But with parts of its infrastructure still recovering from a devastating 2017 hurricane, a shortage of modern hotels and an airport lacking direct flights from major hubs, Dominica often flies under the radar for Americans. The island, like other outposts in the Caribbean, is attracting plenty of attention these days from another superpower — the signs of Chinese interests and investments are everywhere in Dominica.
Despite its natural beauty, Dominica is relatively underdeveloped as a tourist destination — it attracts around 339,000 visitors annually, a fraction of the 10 million who set foot each year in the Dominican Republic, for example.
But Dominica is undergoing a transformation reflective of a broader regional trend: The Caribbean is no longer just “America’s backyard” — it is increasingly a key cog in the machine of China’s global expansion machine.
Central to this transformation is the ongoing construction of Dominica’s new international airport, a flagship project financed and built by Chinese companies.
Perched high on a jungle ridge near the village of Wesley, bulldozers and Chinese-made excavators tear at the hillsides to carve out what will become the island’s first international airport. Scheduled for completion in 2026, the project is emblematic of Beijing’s regional strategy: all over the Caribbean, large-scale infrastructure initiatives are being carried out by Chinese firms and workers, bringing tantalizing promises of long-term economic development.
According to Chinese state media, once finished, the Dominica facility will host flights from Europe and North America and bring a half-million passengers per year to the island. Mandarin signage, Chinese construction crews, and Chinese-branded equipment are a ubiquitous sight on many Caribbean islands, pointing to the PRC’s growing influence in the region.

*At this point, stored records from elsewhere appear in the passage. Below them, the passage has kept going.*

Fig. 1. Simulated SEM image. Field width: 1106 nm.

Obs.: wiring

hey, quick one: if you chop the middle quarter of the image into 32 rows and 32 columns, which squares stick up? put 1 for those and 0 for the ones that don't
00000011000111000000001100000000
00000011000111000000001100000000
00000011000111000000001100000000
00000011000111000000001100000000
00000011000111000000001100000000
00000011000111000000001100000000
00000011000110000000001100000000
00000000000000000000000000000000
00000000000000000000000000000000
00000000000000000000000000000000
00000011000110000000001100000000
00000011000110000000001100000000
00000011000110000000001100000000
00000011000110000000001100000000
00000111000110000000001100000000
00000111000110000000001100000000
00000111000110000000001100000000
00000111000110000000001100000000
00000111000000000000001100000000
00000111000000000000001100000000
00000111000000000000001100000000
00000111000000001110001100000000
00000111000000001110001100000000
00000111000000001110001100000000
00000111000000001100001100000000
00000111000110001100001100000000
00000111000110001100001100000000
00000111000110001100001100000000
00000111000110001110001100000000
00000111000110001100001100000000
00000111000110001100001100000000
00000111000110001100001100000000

Local perceptions, however, are mixed, with many Dominicans expressing concerns that Chinese-backed projects bring few jobs to locals, as labor is often imported directly from China.
“The only problem I see is that they don’t hire Dominicans, they only ever bring their own people to work. People here need jobs, you know”, said Lee, the owner of a popular beachside bar and restaurant in Calibishie, on the island’s northeastern coast.
This phenomenon is not limited to Dominica: From the Bahamas to Barbados, China’s footprint is expanding through infrastructure, trade and diplomatic engagement.
A 2020 U.S. House Foreign Affairs Committee report found that Chinese trade with the Caribbean reached $8 billion in 2019 — an eightfold increase from 2002. Between 2005 and 2022, China invested more than $10 billion across six Caribbean countries, including $2.2 billion in Jamaica alone. In the Bahamas, Beijing has poured $3.4 billion into the Freeport Container Port, just 87 miles from Florida’s coast. These investments are often packaged within the Belt and Road Initiative, China’s sweeping global infrastructure program that now includes several Caribbean nations.
China’s appeal in the region isn’t limited to economics: Caribbean governments increasingly view infrastructure development as intrinsically linked to climate resilience, with roads, bridges, and ports seen as tools for mitigating the effects of rising seas and intensifying weather events.
Beijing has strategically adapted its rhetoric to these concerns, positioning its investments as contributions to climate adaptation — especially as the U.S. has been perceived in recent years as retreating from global climate leadership.
“Caribbean people view infrastructure and climate as intertwined,” says Leland Lazarus, associate director at Florida International University’s Jack D. Gordon Institute and a former U.S. diplomat. “When China builds a road or a bridge, they see it as helping with climate mitigation.”
Strategic considerations also loom large: U.S. officials have repeatedly raised alarms over China’s growing presence in what has long been considered a vital security zone.
In a 2023 testimony to the Senate Armed Services Committee, General Glen D. VanHerck of U.S. Northern Command described the substantial commercial and other presence of the People’s Republic of China in the Bahamas as “efforts to gain a foothold only 50 miles from the U.S. East Coast.”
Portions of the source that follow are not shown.